Lets assume you have two computers, "homebox" and "cloudbox"
Say you want a port on cloudbox to be availabe on homebox. This could be anything but lets say it's a web server. But it's a dev/test environment and you don't want the world at large to see it.
So you need cloudbox:80 to be accessible on homebox but not from the real internet. You could whitelist your own ip in the firewall, but that gets annoying if your home connection has a DHCP WAN address. Or if homebox is a laptop and home is wherever you happen to be at the moment.
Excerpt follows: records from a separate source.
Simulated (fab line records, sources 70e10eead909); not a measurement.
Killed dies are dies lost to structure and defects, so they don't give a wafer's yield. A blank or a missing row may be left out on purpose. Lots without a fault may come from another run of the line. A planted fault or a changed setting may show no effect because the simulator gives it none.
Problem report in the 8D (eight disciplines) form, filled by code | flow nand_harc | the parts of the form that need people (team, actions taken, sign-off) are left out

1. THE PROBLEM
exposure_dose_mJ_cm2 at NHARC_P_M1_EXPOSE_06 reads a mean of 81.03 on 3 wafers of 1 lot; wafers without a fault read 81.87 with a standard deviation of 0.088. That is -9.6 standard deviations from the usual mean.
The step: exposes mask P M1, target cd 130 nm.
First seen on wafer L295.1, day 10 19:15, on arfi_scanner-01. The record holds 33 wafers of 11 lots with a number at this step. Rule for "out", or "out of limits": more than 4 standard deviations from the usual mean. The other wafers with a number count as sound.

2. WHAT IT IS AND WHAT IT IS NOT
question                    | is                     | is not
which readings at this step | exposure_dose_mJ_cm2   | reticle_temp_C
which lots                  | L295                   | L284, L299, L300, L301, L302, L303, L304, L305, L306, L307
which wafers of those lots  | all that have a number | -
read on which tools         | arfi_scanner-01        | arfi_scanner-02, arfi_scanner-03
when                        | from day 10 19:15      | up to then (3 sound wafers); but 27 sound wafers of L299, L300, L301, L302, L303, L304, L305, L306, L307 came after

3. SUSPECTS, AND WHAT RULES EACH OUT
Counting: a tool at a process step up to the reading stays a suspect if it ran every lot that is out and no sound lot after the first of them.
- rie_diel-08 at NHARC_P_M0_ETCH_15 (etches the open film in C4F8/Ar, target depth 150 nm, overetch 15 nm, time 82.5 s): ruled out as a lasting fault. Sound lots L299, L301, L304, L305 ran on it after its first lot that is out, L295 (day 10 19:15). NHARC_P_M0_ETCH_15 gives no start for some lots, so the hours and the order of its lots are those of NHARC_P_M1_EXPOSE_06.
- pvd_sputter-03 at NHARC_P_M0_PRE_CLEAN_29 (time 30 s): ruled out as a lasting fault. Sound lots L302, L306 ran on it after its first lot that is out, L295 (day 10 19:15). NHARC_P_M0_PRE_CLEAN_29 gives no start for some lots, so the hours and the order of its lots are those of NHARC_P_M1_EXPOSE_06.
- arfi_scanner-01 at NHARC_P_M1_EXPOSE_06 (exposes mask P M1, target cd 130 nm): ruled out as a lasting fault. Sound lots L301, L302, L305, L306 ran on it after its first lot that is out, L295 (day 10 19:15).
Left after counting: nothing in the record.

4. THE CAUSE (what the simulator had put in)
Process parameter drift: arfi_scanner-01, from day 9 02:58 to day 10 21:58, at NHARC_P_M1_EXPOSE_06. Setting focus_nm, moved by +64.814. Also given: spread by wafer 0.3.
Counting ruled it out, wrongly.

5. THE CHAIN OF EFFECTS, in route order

With ssh tunnels its easy. Configure the web server to listen on localhost. then run
ssh -L 8080:localhost:80 user@cloudbox
Now you're ssh'd into your cloudbox, and you can edit your files with your prefered text editor and visit http://localhost:8080 on homebox and it will magically connect to port 80 on cloudbox.
Port 8080 on the loopback device is forward to port 80 on cloudbox's loopback device, as far as cloudbox is concerned this happens via localhost. Only ssh is using your actual network interface.
+---------------+ +------------+ | Homebox | | cloudbox | | | | | +-----* port 8080 | +---->* port 80 | | +---------------+ | +------------+ | | +----------------------------+
This means your ssh is also effectively being authentication for the webserver. which is handy.